Res Life triples up in Biever Hall
August 23, 2018
In response to an increase in students living on campus this year, Loyola’s Office of Residential Life has placed more than 200 freshmen in three-person dorm rooms in Biever Hall.
Residential life director Amy Boyle said that in 2000 the university updated all Biever rooms facing the residential quad. Each of those rooms were expanded to accommodate a third person and additional furniture.
“We have only placed triple occupancy assignments to those expanded rooms,” Boyle added.
About 75 rooms in Biever Hall now house three students. Biever — Loyola’s only all-freshmen dorm — has the capacity to hold 410 students total, according to residential life’s webpage.
For accounting freshman Kallan Trombino, the three-person setup hasn’t been bad.
“It’s a little bigger than the doubles, I’ve noticed,” Trombino said. “For the most part, my roommates and I are pretty low maintenance, so we don’t have too many belongings.”
However, she does expect the limited space to be “challenging.”
“I think we’ll end up merging into each others’ spaces,” she added. “It’s cramped, but it’s doable.”
Trombino received notification in July she had been assigned to a three-person room.
“I talked to (my roommates) before school started so we got to know each other pretty well,” she said.
Biever rooms with three occupants have three desks, two closets, a wardrobe, a bunk bed and a lofted bed with a dresser below it. Trombino and her roommates agreed the two students occupying the bunk bed would use the closets, while the person in the lofted bed would use the dresser and wardrobe.
Students assigned to three-person rooms pay a “triple rate,” Boyle said — about $560 less than students in two-person dorms.
Boyle said she has not received many complaints about the triple spaces since freshman move-in day August 16.
“With the concerns we have, we are following up and will do our best to de-triple spaces when we can,” Boyle said. “(Resident assistants) will also work hard to complete those roommate agreements first and will be available to support students’ concerns (as they) arise.”
According to Boyle, around 1,400 of the university’s more than 2,600 undergraduate students are living on campus this semester. She said that’s a seven percent increase from last year’s numbers.
Loyola requires its first and second-year students to live on campus. Juniors and seniors may live on or off campus. Students with more credit hours under their belts and higher GPAs are able to request rooms first, according to residential life policy.
“To accommodate our incoming class and returning students, we had a choice,” Boyle said. “Either reduce the number of upperclass bed spaces or add spaces to our existing footprint.”

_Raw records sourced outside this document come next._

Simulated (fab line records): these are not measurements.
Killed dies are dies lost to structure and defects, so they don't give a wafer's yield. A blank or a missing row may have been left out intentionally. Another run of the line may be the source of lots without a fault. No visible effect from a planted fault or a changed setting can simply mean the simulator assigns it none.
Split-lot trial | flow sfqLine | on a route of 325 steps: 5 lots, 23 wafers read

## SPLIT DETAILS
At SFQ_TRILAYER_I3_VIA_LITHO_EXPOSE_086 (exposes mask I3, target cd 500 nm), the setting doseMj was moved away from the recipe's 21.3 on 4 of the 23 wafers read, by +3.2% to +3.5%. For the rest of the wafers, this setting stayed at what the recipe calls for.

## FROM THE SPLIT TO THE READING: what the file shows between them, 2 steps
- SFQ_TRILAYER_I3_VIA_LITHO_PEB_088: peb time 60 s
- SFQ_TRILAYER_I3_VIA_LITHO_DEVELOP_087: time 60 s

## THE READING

Residential life has assigned three-person rooms in Biever before, Boyle added, most recently during the 2012/13 school year.
In addition to tripling rooms in Biever this year, the university opted to renovate a building on Loyola’s Broadway Campus. The updated building, Founders Hall, can accommodate 43 students. Founders Hall houses sophomores, juniors and seniors.
No other long-term construction plans are in place to account for larger incoming classes in the future according to Boyle.
“We will continue to assess space to thoughtfully consider what is best for our student experience,” she said.